Tom Meyer from Hotel de Ville Crissier, Switzerland, has won the 51st Le Taittinger Prix Culinaire International final, held at Parisian cookery school École Ferrandi in the 6th arrondissement in Paris yesterday (20 November).
He beat seven other contestants from Japan, France (Paris), France, Belgium, Netherlands, Germany and the UK to claim the title, €10,000 (£8,893) prize money, a medal and a trophy.
Japan's Tomoaki Sakata from Lake Biwa Otsu Prince hotel took second place, winning €4,800 (£4,525), while Romain Masset of Regis Marcon came in third and won €2,500 (£2,215).
Meyer said: "I feel incredible. The moment I stepped in to the kitchen I had good vibes. It was a very exciting competition and I'm very happy."
Contestants had five hours to prepare a dish of red deer wellington with croquette potatoes and a garnish of their choice and sauce for eight people. The theme was chosen at random by the judges the night before the competition and chefs had the evening to write their recipes.

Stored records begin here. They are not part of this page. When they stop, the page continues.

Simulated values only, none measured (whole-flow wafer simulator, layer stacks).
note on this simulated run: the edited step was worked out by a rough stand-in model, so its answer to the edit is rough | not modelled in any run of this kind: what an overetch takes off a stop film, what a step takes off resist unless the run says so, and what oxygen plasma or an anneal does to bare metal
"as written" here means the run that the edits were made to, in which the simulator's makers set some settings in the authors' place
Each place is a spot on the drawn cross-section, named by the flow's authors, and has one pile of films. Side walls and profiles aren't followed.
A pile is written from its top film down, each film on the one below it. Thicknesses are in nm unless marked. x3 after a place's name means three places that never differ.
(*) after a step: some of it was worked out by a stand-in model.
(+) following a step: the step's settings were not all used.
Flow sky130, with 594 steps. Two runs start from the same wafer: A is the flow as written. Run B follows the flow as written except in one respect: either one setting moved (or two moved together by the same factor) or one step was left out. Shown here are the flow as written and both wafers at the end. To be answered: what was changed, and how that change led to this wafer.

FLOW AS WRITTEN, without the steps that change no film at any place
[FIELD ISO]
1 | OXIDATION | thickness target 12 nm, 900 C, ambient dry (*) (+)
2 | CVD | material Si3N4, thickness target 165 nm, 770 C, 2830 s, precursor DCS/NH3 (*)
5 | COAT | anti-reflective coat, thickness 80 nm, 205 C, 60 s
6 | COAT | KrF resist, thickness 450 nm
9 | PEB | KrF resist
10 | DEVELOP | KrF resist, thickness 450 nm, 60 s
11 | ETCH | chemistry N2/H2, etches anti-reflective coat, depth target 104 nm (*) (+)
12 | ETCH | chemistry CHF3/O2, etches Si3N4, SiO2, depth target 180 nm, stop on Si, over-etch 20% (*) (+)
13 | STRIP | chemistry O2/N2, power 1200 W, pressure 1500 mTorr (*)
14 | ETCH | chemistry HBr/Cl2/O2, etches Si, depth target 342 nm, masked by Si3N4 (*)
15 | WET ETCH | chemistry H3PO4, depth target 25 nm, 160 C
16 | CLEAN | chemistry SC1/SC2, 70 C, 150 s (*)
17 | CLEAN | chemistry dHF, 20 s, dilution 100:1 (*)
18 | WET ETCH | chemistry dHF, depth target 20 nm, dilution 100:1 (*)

Prior to the competition final, the chefs were told they would also be required to produce a fig tart alongside their main dish which were free for interpretation. The casing had to be 10cm in diameter with pastry made on the day of the competition.
The finalists were judged by a total of 16 chefs including: Marcel Ravin, Michel Roth, Pierre Resimont, Stephane Decotterd, Michel Roux Jr, H Horita, Sonja Frushammer, Stephanie Le Quellec, Christophe Bacquie, Ulf Wagner, Jonathan Zandbergen and Christophe Raoux.
Amandine Chaignot Bernard Leprince, Christian Née and Lars van Galen were part of the jury cuisine and judged contestants on cleanliness, kitchen etiquette and organisation.
A maximum of 200 points were available for the venison dish. The judging criteria included presentation, respect of the theme, temperature, seasoning, and taste, while the tarts were judged on presentation, originality, technique and taste.
Emmanuel Renaut, president of the competition, said: "This year's theme was wellington. The winner did it really well and the other guys came really close. The standard of chefs is really high this year. I've been involved in the competition for 10 years now and every year they get better."
The competition is open to chefs aged 24-39 with more than five years' experience and showcases classical French cooking. In the past 50 years it has previously been won by chefs including Joël Robuchon and Michel Roth.